I'm all about embracing change — it's right there in the name of this channel and in my title as a transformation coach. But I do not promote change for the sake of change, especially if it is motivated by fear or by running away from something. Today, we're going to talk about when not to make a change, and dive down to the roots of the issue.
The first question to ask yourself is this: "What is my motivation for pursuing this change?" Let's be clear from the beginning that I'm not suggesting that there are any "right" or "wrong" answers here -- at least not as far as I am concerned. It is not for you to convince me that you are making the right decision; it is for you to be confident in yourself that you are making the right decision for you.
So, what is motivating this? Broadly speaking, is it fear or is it love? Is it something else? Explore this question -- maybe even try journaling about it.
The next question is, "Are you moving towards something or away from something?" Let's consider the example of someone who wants to leave one career path for another. They could be motivated by getting away from a dead-end job or a manager they don't like...or they could be motivated by pursuing their dream career path. Again, one of these motivations isn't better than the other, but what matters is that we are being honest with ourselves. If you want to get away from a job you don't like, there's no need to pretend it's a nobler or more selfless motivation at work. Be honest with yourself first, and as that builds up your courage it will be easier to be honest with others.
Okay, this is the really sticky one, and it's so important to really take time to dive into it. Is there something in yourself that you are trying to avoid looking at? I think of this a lot in the context of relationships -- our partners mirror us back to ourselves, which can be really uncomfortable. I know this was true for me -- I spent a long time as a single person, and I thought I had gotten all of my hard lessons and personal growth out of the way by the time I met my husband. Ha! In the earliest years of our relationship, I was confronted by myself in ways I couldn't have even imagined previously. That might be the time when many of us are tempted to leave our relationships -- we don't like what we're seeing in that mirror, so we think it will be easier or better or different with someone else. But here's the deal: if you're trying to run away from something that you're bringing into this relationship, then you're going to bring that same something with you into the next relationship.
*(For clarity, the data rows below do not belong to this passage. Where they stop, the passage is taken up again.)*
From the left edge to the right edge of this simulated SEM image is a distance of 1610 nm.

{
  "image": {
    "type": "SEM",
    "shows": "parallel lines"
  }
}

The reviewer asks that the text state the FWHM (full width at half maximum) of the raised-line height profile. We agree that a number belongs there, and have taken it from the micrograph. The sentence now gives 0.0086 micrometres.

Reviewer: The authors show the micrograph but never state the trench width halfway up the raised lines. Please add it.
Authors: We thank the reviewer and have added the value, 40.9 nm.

Granted, I am not saying there aren't times when leaving a relationship is the right choice. And I'm not saying this question only applies to relationships, either. Sit with this question for awhile, and ask yourself to honestly answer if there is something that you're trying to avoid or escape.
Finally, ask yourself what you think this transformation will do for you. What will it bring to you? Will it make your life easier or happier? Will you suddenly find you don't have any problems at all?
Some of those desires are pipe dreams. After all, there are people who have everything you want who are unhappy right now. There are people who are wealthy who still get sad and angry and still experience the full range of human emotions. The question here is whether or not you are being honest about what you can expect from this transformation. If you expect it to cure all of the ailments in your life, it's unlikely to do that. But sometimes, it really can bring you something worth having -- I think of the example from my own life of pivoting to a more aligned area of focus in my work. No, it didn't suddenly bring me wealth or fame, but it did bring me creative inspiration and the feeling of being in flow that I wouldn't change for anything.